BeeOND/BeeGFS can be used like any other parallel file system. Tools like cp or rsync can be used to copy data in and out.
A BeeOND file system is only created if your batch job requests this creation. For details see here.
Snapshots and backup¶
In case you inadvertently deleted some of your data, want to go back to a previous version or compare your data with a previous version you can use so-called snapshot. Snapshots are a point in time copy of your data. For the home file system there will be snapshots of the last 7 days, of the last 4 weeks and of the last 6 months. For the workspaces there will be snapshots of the last 7 days. For the home file system snapshots will be located below /home/<group>/.snapshots
. For the work (workspace) file system snapshots will be located below /hkfs/work/.snapshots
.
There are also regular backups of all data of the project directories, whereas ACLs and extended attributes will not be saved by the backup. Please open a support ticket if you need us to restore backup data.
Quotas¶
To display your used quotas and quota limits of $HOME just execute the following command on a login node:
$ /usr/lpp/mmfs/bin/mmlsquota -u $USER --block-size G -C hkn.scc.kit.edu hkfs-home:$PROJECT_GROUP
$ /usr/lpp/mmfs/bin/mmlsquota -u $(whoami) --block-size G -C hkn.scc.kit.edu hkfs-work
File system performance tuning¶
Hints on file system performance tuning can be found here.
Migrating data¶
Users which used HAICORE before Sep 22nd, 2022, have to migrate their data by themselves. This has to be done until Feb 29th, 2023, since the old data will be deleted afterwards. The reasons why users have to do it by themselves are that we do not know which users will continue to use the cluster and that we don't know the new account and the new group of external users before the registration took place. Note that the migration is of course not necessary for new HAICORE users. Please open a support ticket if you do not feel comfortable with doing this migration by yourself. Then we will help you.
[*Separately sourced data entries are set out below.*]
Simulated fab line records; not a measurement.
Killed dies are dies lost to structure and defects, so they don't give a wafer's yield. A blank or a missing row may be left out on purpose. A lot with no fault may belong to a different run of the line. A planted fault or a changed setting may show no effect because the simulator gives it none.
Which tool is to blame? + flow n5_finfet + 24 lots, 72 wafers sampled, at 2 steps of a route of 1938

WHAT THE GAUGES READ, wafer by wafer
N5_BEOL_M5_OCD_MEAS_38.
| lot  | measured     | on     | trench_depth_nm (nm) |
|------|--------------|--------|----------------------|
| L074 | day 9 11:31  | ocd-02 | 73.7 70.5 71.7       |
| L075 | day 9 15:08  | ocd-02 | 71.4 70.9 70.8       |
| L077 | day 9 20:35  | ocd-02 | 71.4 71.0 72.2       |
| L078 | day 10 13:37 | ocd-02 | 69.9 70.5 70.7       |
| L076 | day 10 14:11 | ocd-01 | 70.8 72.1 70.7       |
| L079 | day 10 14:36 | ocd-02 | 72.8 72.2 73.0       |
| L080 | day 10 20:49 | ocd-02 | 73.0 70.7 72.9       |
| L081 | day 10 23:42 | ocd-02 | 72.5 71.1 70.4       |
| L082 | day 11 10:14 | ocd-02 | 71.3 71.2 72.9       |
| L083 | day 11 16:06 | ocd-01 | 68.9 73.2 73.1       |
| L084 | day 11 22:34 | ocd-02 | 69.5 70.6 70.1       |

Migrating data of your old HOME directory¶
Please follow the following procedure to migrate data of your old HOME directory. Angle brackets (<>) and the included text have to replaced by appropriate names or values. Note that the account name might have changed for some users and that you need to know your old account name. If you do not know the old account name and still want to migrate your data please open a support ticket. In order to get your current account name you can execute the following command:
echo $USER
- Find the path to your old HOME directory:
In case nothing is displayed you probably did not use HAICORE before Sep 22nd, 2022. If you believe this is not true there might be a permission problem and you should open a support ticket.
ls -d /hkfs/home/project/haicore-project-*/<your_old_account_name>
- (optional) Check which data will be transferred during the next step (by using the option
--dry-run
):Note that the slashes (/) are important. The optionrsync -rlptDAHxv --ignore-existing --dry-run <your_old_account_name>@horeka.scc.kit.edu:<path_with_output_of_first_step>/ $HOME/
--ignore-existing
makes sure that you do not overwrite existing files. You can remove this option in case you want to overwrite existing files. In order to execute the command you have to accept the host key (type "yes") and login as usual with the OTP and the password of your old account. - Copy data of old HOME directory to new HOME directory:
Note that the slashes (/) are important. This operation might take a long time to complete. The
rsync -rlptDAHx --ignore-existing <your_old_account_name>@horeka.scc.kit.edu:<path_with_output_of_first_step>/ $HOME/
rsync
options above do not include a preservation of owner and group. Hence the new files and directories will have a different owning group and access rights will be granted to the users of your new group. - (optional) Remove the data on your old HOME directory:
Your access rights do not allow to remove the directory itself and hence a corresponding error message is normal.
rm -rf <path_with_output_of_first_step>
Migrating data of your existing workspaces¶
Please follow the following procedure to migrate data of your existing workspaces. Repeat this procedure for each workspace which should be migrated. Angle brackets (<>) and the included text have to replaced by appropriate names or values. Note that the account name might have changed for some users and that you need to know your old account name. If you do not know the old account name and still want to migrate your data please open a support ticket. In order to get your current account name you can execute the following command:
echo $USER
- Find the path of your old workspaces:
Do the following steps for each path (workspace) which should be migrated.
ls -d /hkfs/work/workspace/scratch/<your_old_account_name>*
- Create a new workspace:
ws_allocate <name_of_new_workspace> <lifetime_in_days>
- (optional) Check which data will be transferred during the next step (by using the option
--dry-run
):Note that the slashes (/) are important. In order to execute the command you have to accept the host key (type "yes") and login as usual with the OTP and the password of your old account.rsync -rlptDAHxv --dry-run <your_old_account_name>@horeka.scc.kit.edu:<path_with_one_output_line_of_first_step>/ $(ws_find <name_of_new_workspace>)/
- Copy the data of the old workspace to the new workspace:
Note that the slashes (/) are important. This operation might take a long time to complete. The
rsync -rlptDAHx <your_old_account_name>@horeka.scc.kit.edu:<path_with_one_output_line_of_first_step>/ $(ws_find <name_of_new_workspace>)/
rsync
options above do not include a preservation of owner and group. Hence the new files and directories will have a different owning group and access rights will be granted to the users of your new group. - (optional) Remove the data on your old workspace:
Your access rights do not allow to remove the directory itself and hence a corresponding error message is normal.
rm -rf <path_with_one_output_line_of_first_step>